When it comes to movies from bygone eras, we often say: “They’d never be allowed to make a movie like that nowadays.”

TRIGGER WARNING: Sex crimes and discussion of sexual assault

Perhaps the phrase is cited in relation to the racial humor in Blazing Saddles. Or maybe it’s about the “prank” scene in revenge of the nerds that’s actually just rape. But no matter how hard any older movie may fail the litmus test of modern tastes (and oh boy, do a lot of them fail), at least we know that those movies were in the past.

The phrase is right. Society progresses, and it’s great that in 2020 we’ve collectively decided that you really can’t get away with glorifying rape in movies anymore.

Oh.

Oh no.

Netflix. What have you done?

365 Days (based on the Polish erotic trilogy 365 Dni) is Netflix’s latest smash-hit movie that, quite deservingly, also boasts an exceedingly rare 0% “Fresh” rating on Rotten Tomatoes.

365 Days: This Day | Official Trailer | Netflixwww.youtube.com

The conceit of the movie is as follows: Young, hunky, Italian mafia boss, Don Massimo Torricelli (Michele Morrone) kidnaps a vacationing Polish woman named Laura (Anna-Maria Sieklucka) and tells her that she has 365 days to fall in love with him. If she hasn’t fallen in love with him by the end of said year, he will release her and she will be free to return to Poland. It’s like Beauty and the Beast, except the Beast is supposed to be really hot and also there’s sexual assault.
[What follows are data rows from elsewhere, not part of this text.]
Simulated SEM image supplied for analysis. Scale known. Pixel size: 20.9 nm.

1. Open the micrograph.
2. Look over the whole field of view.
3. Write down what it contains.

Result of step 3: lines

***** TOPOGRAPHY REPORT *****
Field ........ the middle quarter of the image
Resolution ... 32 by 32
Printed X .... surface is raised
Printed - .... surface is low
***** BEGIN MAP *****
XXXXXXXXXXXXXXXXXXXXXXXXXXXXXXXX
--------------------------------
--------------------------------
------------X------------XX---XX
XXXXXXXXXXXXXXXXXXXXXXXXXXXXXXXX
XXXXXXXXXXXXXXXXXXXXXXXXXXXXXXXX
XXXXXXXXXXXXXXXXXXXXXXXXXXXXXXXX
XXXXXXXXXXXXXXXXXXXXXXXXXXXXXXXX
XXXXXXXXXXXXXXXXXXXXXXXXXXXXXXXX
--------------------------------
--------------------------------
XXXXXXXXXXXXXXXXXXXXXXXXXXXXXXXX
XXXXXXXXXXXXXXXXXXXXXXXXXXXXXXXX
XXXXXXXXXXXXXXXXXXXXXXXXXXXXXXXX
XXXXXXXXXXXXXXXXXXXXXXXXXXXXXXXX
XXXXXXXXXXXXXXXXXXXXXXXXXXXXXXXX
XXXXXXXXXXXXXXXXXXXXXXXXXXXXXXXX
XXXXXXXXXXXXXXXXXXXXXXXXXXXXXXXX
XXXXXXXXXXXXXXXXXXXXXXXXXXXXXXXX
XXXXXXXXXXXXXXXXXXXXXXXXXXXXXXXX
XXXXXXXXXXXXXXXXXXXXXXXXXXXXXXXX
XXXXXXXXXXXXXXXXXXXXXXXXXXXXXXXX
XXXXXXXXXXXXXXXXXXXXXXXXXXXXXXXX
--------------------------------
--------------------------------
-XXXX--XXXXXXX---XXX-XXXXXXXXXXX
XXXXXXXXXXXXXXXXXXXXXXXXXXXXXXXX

Well, kind of. The movie doesn’t actually want us to think that its rape scenes are rape scenes. At the beginning, Massimo even promises Laura that he won’t rape her, because he wants her to come to him of her own volition.

That said, here’s a list of things that Massimo doesn’t consider to be sexual assault:

-Pinning Laura down in a chair and putting his hands under her clothes.

-Tying Laura up on an airplane, groping her, and digitally penetrating her.

-Tying Laura up, spread-eagle, to a bed frame, stripping himself naked, forcing her to watch another woman give him a blow job, and then putting his face directly into her crotch and telling her that he could rape her if he wanted to.

Indeed, we’re supposed to believe that Massimo is so hot that of course, Laura wants to f*ck him, and since that’s supposedly true, everything he does to her is totally okay. You know, because she secretly wants it.

Well, it’s 2020 now, and rape culture is a mainstream problem. So unequivocally, without a doubt, whether the movie wants to admit it or not, Massimo is a rapist.

But here’s the thing: Nobody seems to actually care.

I’m not just talking about people within the world of the movie, including Laura’s best friend who, upon learning that Laura’s new boyfriend is a man who drugged and kidnapped her, is pretty much just like, “How big is his d!ck, lol?” I’m talking about pretty much everyone.

365 Days is killing it on Netflix, sitting pretty in their top most-streamed movies and generating countless articles about how hot Massimo is.

Seriously, Marie Claire and Oprah Magazine both put out nearly identical articles just re-sharing pictures from Michele Morrone’s Instagram. Let this sink in. In 2020, post-MeToo movement, people are watching a movie that glamorizes genuine, actual rape and their main takeaway is, “Damn, the guy who plays that rapist is hot.”

Of course, when it comes to movies, there’s always an element of parsing fiction from reality. 365 Days is so objectively bad, from its inane plot points to its hilarious porn acting, that it’s actually extremely entertaining to watch. In fact, the movie is so stupid that it’s hard to watch it and take anything it does seriously.

And if 365 Days was some low-budget bad movie being passed around film forums for people to laugh at, that would make sense. But it’s not.

365 Days spent a good chunk of time as the number one movie on Netflix. Not everybody is watching it ironically. A lot of people really are glamorizing a staggeringly gross experience (mainly because the victim in the movie falls in love with her kidnapper/rapist and has a crazy-long sex scene on a boat).

The worry, of course, is that people who watch this movie and express sentiments like, “I wish I could have hot boat sex with Massimo, too!” are essentially perpetuating the idea that if someone is hot and has a six-pack, then they can’t also be a predator and a rapist. Sorry to burst your bubble, but hot people can be monsters, too.

I’d like to think most people can discern fiction from reality, but to this day, arguments still pop up online over whether or not the Revenge of the Nerds rape scene is technicallyrape. Here’s a hint: If you need to question whether or not something is “technically” rape, then you’re not on the right side of the argument.

But, as it turns out, they’re still making movies that don’t seem to grasp that.